Opinion
Decided June 24, 1932. As Extended on Denial of Rehearing September 27, 1932
Appeal from Daviess Circuit Court.
SANDIDGE SANDIDGE, for appellants.
CARY, MILLER KIRK, R.M. HOLLAND, and R.H. SLACK, for appellees.
Affirming.
The Central Trust Company, of Owensboro, Ky., suspended on January 2, 1932, and placed its assets in the hands of the banking commissioner. The General Assembly at its last session adopted an act known as House Bill No. 84, which provided:
"That whenever any bank or trust company or combined bank and trust company organized under the laws of this Commonwealth shall for any reason be suspended or closed, or is now suspended or closed, if not less than twenty-five of the depositors therein, with deposits in excess of twenty-five dollars each, shall notify the 'Banking Commissioner' of the Commonwealth of Kentucky, in writing, that they desire to attempt to reorganize, or otherwise reopen or consolidate such bank or trust company, or combined bank and trust company with some other banking institution, a reasonable time, shall be given by the 'Banking Commissioner' of the Commonwealth of Kentucky, during which, liquidation of such institution shall not proceed except in such matters as may in the opinion of the Banking Commissioner be necessary for the preservation of the assets of said institution; and thereupon the depositors shall proceed without delay with the perfection of a plan and articles of agreement, outlining in general the proposed plan, of consolidation or reopening, which proposed plan must be signed by deposit creditors representing seventy-five per cent. of the amount of all deposits in such bank or trust company or combined Bank and Trust Company; exclusive of deposits of less than twenty-five dollars each." Chapter 19, Acts 1932, section 165a-64, Ky. Stats., 1932 Supp.
Pursuant to the provisions of the act, a group of depositors of the Central Trust Company originated a plan for reorganization and obtained from the banking commissioner an expression of approval of the objects outlined. On April 26, 1932, the banking commissioner directed his deputy to suspend further liquidation except in matters essential to conserve assets, in order to permit the reorganization committee of the depositors to proceed with the plan of reorganization. The order fixed no duration for the suspension, but it was necessarily intended to continue for a reasonable time in order to comply with the statute. On May 16, 1932, the order of suspension was revoked, having been in effect but 20 days. A proceeding was pending in the Daviess circuit court entitled "In the Matter of R.L. McFarland, Special Banking Commissioner, in Charge of the Affairs of the Central Trust Company, of Owensboro." In that proceeding an application had been made by the banking commissioner for authority to make an assessment upon the stockholders of the trust company under the statute imposing double liability. Objections to the motion were filed by several stockholders, and the issue was pending for hearing.

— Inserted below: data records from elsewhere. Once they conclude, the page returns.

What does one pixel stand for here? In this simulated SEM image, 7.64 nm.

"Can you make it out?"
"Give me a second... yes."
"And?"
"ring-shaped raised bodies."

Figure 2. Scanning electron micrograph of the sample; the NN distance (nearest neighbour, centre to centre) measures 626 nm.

A number of the depositors of the trust company, who were trying to effect a reorganization, intervened for the purpose of procuring an order of court setting aside the act of the banking commissioner by which he had revoked the order of suspension granted pursuant to the statute. It was represented by the depositors that progress had been made, and facts were stated tending to show that more time was necessary. The total deposits in the closed bank amounted to more than $1,600,000, and depositors owning $1,176,518.09 thereof had signed the reorganization agreement. The amount lacked but $56,616.99 of representing 75 per cent. of the total amount of deposits in the Central Trust Company, exclusive of depositors with credits of less than $25 each. The circuit court entered an order setting aside the act of revocation made by the commissioner, and extended the time until July 15, 1932. It is from this order that the appeal is prosecuted.
Passing all other questions, we proceed at once to consider the validity of the act of the Legislature and the propriety of the action of the court. The appellant takes the position that House Bill No. 84 is unconstitutional; that the discretion of the banking commissioner may not be controlled by the court; and that the intervening petition constituted a collateral attack upon an official act of the banking commissioner.
1. It is argued that the act violates several sections of the State Constitution and the Fourteenth Amendment to the Federal Constitution, in that the obligation of a contract is impaired and due process of law is denied. The appellant does not complain that any constitutional right of his has been invaded, but that the minority of the depositors who might not concur in the plan of reorganization are in some way deprived of their vested rights, and that the obligation of the contract between the trust company and its depositors might be impaired.
It is said that, when a bank closes its doors, each depositor thereof has a claim against the bank for the amount of his deposit which constitutes property subject to his control; that the provision of House Bill No. 84 deprives the minority depositors of the right of control over such property, and makes it absolutely subject to the arbitrary power of the three-fourths majority of the depositors. The argument is fallacious. The 75 per cent. of the depositors that concur in the reorganization agreement do not have absolute or arbitrary power over the rights of the other depositors. The bank is insolvent and unable to perform its contract with the depositors. Each of the depositors has a claim against the bank to be paid out of the assets. It is certain that the depositors are confronted with a condition that may result in a loss. The contract with the depositors is not impaired by the statute, which seeks merely to provide means for the mitigation of the loss already incurred. If it is possible for a reorganization to be perfected, the loss of each depositor may be lessened. The act does not authorize the confiscation of any property. Any plan of reorganization must be submitted to the banking commissioner, and his approval or disapproval must be obtained, and his action is subject to review by the circuit court, and by this court. The officer has authority, and it is his duty to protect all of the depositors. The majority, no less than the minority, must be considered. If all of the depositors should agree upon a reasonable plan of reorganization, certainly no one could say that contract rights were unconstitutionally impaired. If any of the depositors do not join in the plan, other provisions may be made for the protection of their just rights. Jennings v. Fidelity Columbia Trust Co., 240 Ky. 24, 41 S.W.2d 537; Cralle v. Louisville Title Co., 244 Ky. 753, 52 S.W.2d 891. The sufficiency of the protection afforded would be a proper subject for consideration by the commissioner, and, if his acts were unsatisfactory to any one concerned, the circuit court is empowered to review them. Ky. Stats., sec. 165a-17. The depositors have no absolute right to continue liquidation, when that course is no longer necessary to secure their rights.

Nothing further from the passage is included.